Nicoleandmaggie asked "Is there a test you can take to see if you're with book or not?"
This is precisely the question I have. How do you know when you're writing a book?
I haven't done this before. I did not turn my dissertation into a book. It was conceived as a series of linked studies, discussions of the way a single theme worked in multiple texts. I mined it for articles (one good one, part of another, one bad one that never got published), and got tenure by writing articles. I'm not exactly an article-producing machine, but I do have a good idea of how to write an article and what one looks like.
Over the years, I have planned two books (two different takes on the main idea, since there came a point where it seemed the first version wouldn't work), and worked on them in fits and starts: a conference paper here, another there, chapter "dump files" on my laptop into which I put quotations and insights I hope to use in that chapter. These files are not even zero-drafts, just a place to collect bits and pieces. For the last couple of years, I have been trying to clear the decks of various articles in various stages of production so that I could stop being distracted by such unfinished material and work on the latest version of the Putative Book as my sole project.

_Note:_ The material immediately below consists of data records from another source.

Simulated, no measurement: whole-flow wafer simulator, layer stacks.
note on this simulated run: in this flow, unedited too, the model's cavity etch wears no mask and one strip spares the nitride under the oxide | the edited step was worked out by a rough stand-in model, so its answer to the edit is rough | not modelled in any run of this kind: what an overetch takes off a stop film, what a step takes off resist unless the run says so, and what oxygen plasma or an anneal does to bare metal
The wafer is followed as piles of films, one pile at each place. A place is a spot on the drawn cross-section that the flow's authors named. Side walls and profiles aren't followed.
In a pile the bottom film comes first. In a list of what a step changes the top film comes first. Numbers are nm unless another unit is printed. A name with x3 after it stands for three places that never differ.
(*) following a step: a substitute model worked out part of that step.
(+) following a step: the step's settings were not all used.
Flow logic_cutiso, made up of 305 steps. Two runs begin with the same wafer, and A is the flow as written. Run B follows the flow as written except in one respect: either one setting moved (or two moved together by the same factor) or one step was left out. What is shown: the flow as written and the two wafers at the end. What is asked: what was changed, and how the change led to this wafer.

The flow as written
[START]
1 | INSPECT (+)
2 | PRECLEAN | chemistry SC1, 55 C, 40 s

So this summer's article project was supposed to be part of that deck-clearing. I did not expect a conference paper to turn monograph-sized. But having finished writing up the first section of my outline and coming in around 6000 words this morning, either I am being incredibly long-winded, or I'm looking at a longer project.
Five chapters of around 6000 words each would be 30K words. I'm looking a friend's monograph, 128 pages before the notes and bibliography. Assuming 250 words to a page, that's 32K words. I think I'm in that ballpark.
So what's the test? How do you tell? How and when did you, gentle readers who have written books, know that that was what you were doing?